Biking slows us down. Taking a pause allows us to be more intentional with our time and resources. While driving can be more efficient in the short term, it has a way of cutting us off from the types of activities that promote local business and facilitate relationships in the longer term. This can have significant impacts on the economy, morale, and health of communities.

It does not take a stretch of the imagination to believe that increased access to mobility sharing programs will get people into the doors of your business, and that is exactly what research points to. People on bikes are more likely to go into restaurants, coffee shops, and retail businesses, as well as increasing the amount of repeat trips to local stores. Bike friendly cities are more attractive to tourists, as well as the 60 million recreational bicyclists who spend about $46.9 billion a year on biking, entertainment, gifts, meals, and lodging, according to a report published by Advocacy Alliance.

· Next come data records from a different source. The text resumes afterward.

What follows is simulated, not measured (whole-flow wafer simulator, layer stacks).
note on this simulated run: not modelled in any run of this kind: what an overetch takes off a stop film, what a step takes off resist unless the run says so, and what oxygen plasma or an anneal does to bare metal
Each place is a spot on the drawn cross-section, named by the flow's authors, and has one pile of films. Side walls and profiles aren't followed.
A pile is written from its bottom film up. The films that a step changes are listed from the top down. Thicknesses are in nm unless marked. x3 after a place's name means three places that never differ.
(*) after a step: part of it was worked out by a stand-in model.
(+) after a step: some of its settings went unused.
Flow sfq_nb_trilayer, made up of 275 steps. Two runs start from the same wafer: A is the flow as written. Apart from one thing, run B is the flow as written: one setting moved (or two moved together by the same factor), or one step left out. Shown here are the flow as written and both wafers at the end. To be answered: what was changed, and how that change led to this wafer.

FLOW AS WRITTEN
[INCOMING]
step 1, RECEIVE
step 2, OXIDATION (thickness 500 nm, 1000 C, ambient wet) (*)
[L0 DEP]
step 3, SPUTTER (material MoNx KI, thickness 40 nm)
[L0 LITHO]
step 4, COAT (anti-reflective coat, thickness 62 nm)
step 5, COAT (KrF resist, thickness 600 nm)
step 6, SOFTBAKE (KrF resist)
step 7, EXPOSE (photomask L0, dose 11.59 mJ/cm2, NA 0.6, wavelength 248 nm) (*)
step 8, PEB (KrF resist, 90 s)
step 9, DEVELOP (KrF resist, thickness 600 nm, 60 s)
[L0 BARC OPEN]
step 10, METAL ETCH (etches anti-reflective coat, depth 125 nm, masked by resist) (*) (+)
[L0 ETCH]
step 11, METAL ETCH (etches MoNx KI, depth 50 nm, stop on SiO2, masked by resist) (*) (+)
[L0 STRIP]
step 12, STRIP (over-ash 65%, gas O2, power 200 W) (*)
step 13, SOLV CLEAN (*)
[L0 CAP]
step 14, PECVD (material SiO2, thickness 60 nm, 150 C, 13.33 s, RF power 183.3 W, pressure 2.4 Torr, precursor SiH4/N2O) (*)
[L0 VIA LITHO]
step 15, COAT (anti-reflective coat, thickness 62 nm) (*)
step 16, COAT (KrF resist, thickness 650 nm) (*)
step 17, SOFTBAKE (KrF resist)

Not only can bike-shares be beneficial to retail, they can also mobilize commuters who have been unable to afford the higher costs of public transit or cars. Those who have gained access to the programs will have expanded reach to better and higher paying jobs. The gaps existent within public transit systems will close, especially in growing cities that may not have a complete public transit infrastructure.

Anyone concerned about whether or not their community will survive the impacts of globalization and increasing levels of brain drain should seriously consider the economic benefits mobility sharing programs provide.